Last year, we also didn’t really look at transport and industry. Decarbonising areas like shipping is quite a daunting task because it’s a sector that needs a lot of high energy-dense fuels. And bio-LNG, as well as hydrogen can play a role in heavy transport.
So our scope was wider this time, which explains the bigger figure.
What is the infrastructure cost of this?
Yes, there is indeed a cost related to electricity, hydrogen and methane infrastructure. What we assume, is that large scale green hydrogen production would take place relatively close to where the additional electricity is being produced.
If you have a lot of offshore wind and you produce the hydrogen offshore, you can transport it to land using existing gas pipes which are being decommissioned or are no longer in use. And that minimises the total infrastructure cost.

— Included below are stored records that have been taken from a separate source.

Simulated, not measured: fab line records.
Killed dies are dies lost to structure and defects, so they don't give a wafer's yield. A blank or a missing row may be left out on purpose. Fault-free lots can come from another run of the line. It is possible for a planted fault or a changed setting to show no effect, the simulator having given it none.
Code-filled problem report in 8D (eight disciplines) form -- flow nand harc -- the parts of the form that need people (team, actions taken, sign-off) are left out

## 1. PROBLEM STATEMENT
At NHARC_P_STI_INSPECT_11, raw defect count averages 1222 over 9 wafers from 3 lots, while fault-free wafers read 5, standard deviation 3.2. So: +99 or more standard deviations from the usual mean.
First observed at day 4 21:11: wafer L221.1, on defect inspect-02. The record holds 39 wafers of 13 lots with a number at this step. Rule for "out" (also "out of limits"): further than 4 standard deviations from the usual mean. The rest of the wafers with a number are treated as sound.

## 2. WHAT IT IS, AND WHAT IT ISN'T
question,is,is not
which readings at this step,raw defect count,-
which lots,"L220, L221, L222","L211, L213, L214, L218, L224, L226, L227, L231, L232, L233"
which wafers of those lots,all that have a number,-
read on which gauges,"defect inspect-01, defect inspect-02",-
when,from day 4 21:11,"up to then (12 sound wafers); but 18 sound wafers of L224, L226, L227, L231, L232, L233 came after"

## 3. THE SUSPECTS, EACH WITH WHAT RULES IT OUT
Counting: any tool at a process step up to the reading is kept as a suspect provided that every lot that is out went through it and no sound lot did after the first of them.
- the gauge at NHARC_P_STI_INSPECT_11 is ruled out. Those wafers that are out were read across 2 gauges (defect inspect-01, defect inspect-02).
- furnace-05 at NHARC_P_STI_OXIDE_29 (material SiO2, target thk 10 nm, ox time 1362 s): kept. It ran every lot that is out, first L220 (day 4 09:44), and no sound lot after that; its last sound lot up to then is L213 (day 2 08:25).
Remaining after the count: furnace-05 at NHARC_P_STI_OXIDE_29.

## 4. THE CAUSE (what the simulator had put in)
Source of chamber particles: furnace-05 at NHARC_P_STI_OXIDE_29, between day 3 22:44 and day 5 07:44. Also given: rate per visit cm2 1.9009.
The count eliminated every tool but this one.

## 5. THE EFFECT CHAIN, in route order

There is also a cost to retrofit the current gas infrastructure to hydrogen. Basically, in 2030, you would have two parallel infrastructures, one for methane and one for hydrogen. There is also a cost related to the retrofit of that infrastructure, which we looked into. And we found that yes, there is a cost but they are quite moderate per unit of energy.
How do you come to that conclusion? The cost of adapting transmission pipes is probably lower because they can carry a lot of gas. But the cost of adapting the network on a local level – the distribution grid – is probably higher, correct?
Indeed, the transmission pipes actually don’t need upgrading. All you need to do is modify the compressors that keep the gas at a certain pressure. Those need to be modified to deal with hydrogen as a high-volume gas with lower energy density. Hydrogen also typically flows faster. So every 200km, you have a compressor station that needs to be upgraded, but not so much the piping itself.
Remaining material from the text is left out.